451725 Metal Organic Framework Derived Nanoporous Carbon As a Novel Adsorbent for Water Treatment
Metal organic framework derived nanoporous carbon
as a novel adsorbent for water treatment
Zahra Abbasia, Ezzatollah Shamsaeia, Soo Kwan Leonga, Bradley Ladewiga,b, Xiwang Zhanga, Huanting Wanga*
aDepartment of Chemical Engineering, Monash University, Clayton, Victoria 3800, Australia
bDepartment of Chemical Engineering, Imperial College London, Exhibition Road, London SW7 2AZ,
Phone: +61 3 9905 3449, Email: Huanting.firstname.lastname@example.org
Nanoporous carbon materials have attracted a great deal of attention because of their potential application in many areas such as adsorption and catalysis. These materials have desirable properties such as high surface area, good chemical and thermal stabilities as well as fast kinetics, which make them suitable for adsorption applications. Porous metal organic frameworks (MOFs) consist of crystalline structures that provide high internal surface areas and tunable porosities which could be considered as starting materials for developing novel carbon based nano composite adsorbents.
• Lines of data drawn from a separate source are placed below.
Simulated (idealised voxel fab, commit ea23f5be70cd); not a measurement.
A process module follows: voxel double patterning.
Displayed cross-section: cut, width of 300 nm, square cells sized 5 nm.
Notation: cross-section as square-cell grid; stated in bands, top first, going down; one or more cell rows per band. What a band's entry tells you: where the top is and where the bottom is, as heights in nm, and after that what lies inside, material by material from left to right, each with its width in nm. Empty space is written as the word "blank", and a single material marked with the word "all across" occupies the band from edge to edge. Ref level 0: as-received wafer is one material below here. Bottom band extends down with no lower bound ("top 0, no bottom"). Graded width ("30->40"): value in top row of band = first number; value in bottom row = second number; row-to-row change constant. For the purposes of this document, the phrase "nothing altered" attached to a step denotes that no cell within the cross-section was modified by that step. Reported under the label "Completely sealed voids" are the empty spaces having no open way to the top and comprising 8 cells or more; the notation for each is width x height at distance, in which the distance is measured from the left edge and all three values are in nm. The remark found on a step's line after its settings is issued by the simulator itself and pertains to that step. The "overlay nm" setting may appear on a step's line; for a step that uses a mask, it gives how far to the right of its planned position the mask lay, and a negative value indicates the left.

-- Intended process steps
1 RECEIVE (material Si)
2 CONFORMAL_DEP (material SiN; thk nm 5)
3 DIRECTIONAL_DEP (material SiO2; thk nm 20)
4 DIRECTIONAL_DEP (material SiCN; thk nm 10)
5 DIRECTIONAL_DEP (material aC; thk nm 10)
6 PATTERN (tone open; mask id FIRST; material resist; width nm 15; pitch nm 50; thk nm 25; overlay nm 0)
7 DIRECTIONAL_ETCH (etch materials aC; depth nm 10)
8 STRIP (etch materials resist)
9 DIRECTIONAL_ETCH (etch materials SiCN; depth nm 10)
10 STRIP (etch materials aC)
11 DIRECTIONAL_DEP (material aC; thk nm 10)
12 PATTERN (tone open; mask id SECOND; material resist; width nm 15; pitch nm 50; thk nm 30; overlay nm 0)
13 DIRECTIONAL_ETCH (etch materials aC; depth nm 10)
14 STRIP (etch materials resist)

Different types of adsorbents have been studied for the removal of organic pollutants from water and wastewater such as activated carbon, fly ash waste materials and different kind of MOFs. However, their adsorption capacity is low in comparison with nanoporous carbons. Therefore, developing novel carbon based materials with simple synthesis methods for adsorption of pollutants from water is of great importance.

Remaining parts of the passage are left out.